Wednesday, June 04, 2003
Kneeling before the Sacred
By Tim Drake
Just minutes before the consecration, our 6-month-old daughter filled her pants.
It was Thursday and we were at daily Mass. It would have been hard not to notice us. We were the only parishioners at Mass who were younger than 40, and our family of six made up exactly 25 percent of the total parishioners.
So, when our daughter began loudly filling her diaper it was only slightly embarrassing. After all, these people see and HEAR us every day. They’re used to it. It was just another instance of walking out of Mass to attend to a dirty, crying, or misbehaving child.
Knowing my daughter’s propensity for soiling through all of her garments I quickly escorted her, diaper bag in hand, to the floor in the children’s play area to change her diaper. Nothing could have prepared me for the task I was to face at 5 minutes to 9 on this particular morning.
The outside of the diaper was soiled. The onesie was dirty. It was on the changing pad. It was on her legs. It was impossible to change her without getting it elsewhere.

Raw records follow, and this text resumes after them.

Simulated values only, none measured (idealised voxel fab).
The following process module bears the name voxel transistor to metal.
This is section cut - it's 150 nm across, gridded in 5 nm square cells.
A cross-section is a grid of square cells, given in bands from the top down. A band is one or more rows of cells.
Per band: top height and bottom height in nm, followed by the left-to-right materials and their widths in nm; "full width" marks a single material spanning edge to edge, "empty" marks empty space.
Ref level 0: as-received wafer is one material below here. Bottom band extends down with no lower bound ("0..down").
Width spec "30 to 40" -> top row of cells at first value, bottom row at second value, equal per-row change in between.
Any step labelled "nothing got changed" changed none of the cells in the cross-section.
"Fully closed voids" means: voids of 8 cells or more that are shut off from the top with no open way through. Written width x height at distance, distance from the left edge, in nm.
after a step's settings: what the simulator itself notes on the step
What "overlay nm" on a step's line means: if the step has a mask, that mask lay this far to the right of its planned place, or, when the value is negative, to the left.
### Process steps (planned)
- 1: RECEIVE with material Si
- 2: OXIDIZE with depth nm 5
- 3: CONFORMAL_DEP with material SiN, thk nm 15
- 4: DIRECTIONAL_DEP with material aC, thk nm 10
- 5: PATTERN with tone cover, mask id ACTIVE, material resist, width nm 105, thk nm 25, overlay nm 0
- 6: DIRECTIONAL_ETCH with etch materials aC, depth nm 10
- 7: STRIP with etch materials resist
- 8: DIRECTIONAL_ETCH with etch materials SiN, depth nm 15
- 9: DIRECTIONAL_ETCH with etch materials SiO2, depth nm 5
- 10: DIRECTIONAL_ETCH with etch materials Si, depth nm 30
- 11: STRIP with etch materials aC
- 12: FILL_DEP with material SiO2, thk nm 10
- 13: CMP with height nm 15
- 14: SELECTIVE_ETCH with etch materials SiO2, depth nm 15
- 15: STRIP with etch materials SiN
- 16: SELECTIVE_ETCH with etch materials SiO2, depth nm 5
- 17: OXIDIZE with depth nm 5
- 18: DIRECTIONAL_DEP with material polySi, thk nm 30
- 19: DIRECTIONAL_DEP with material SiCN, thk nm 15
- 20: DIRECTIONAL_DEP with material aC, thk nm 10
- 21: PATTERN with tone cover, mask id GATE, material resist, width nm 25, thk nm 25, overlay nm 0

The cleaning and disinfectant process was a long ordeal and I missed the majority of the consecration, but I also learned some things in the process.
So often, as I parent, I find myself asking, “Why me, why this, why now?” frustrated by my children’s timing. Yet, even in the midst of a dirty diaper I mustered a smile and laughed as much as I could about the predicament that I found myself in. This was my place. This was my duty. At this particular point and place in time I was doing what I was supposed to be doing. I was doing God’s will. And sometimes God’s will is messy. Sometimes your hands get dirty. Sometimes it even stinks.
As I cleaned my daughter I could not help but think of Mother Teresa and the Missionaries of Charity. Thoughts of them cleaning people’s wounds, washing people’s feet, and changing soiled linens came to mind. Such work requires great humility and even greater love. As Mother Teresa has said, “It is not what is done that is important, but that it is done with great love.”
And as I listened to the priest’s final words of consecration over the loudspeaker and buttoned up my daughter’s clothing I also realized something else. While I had missed the consecration, I still held something in common with those in the Church. I, too, was kneeling.
And for all my griping about my daughter’s timing, it turned out to be just perfect. Wearing a new diaper, minus her onesie, I carried my daughter back into Church just in time to receive Christ in the Eucharist.
My own communion with the Lord had not been hampered by performing my fatherly duties. If anything, I was now more in union with Christ than I was before.
© 2003, Tim Drake writes from St. Cloud, Minnesota.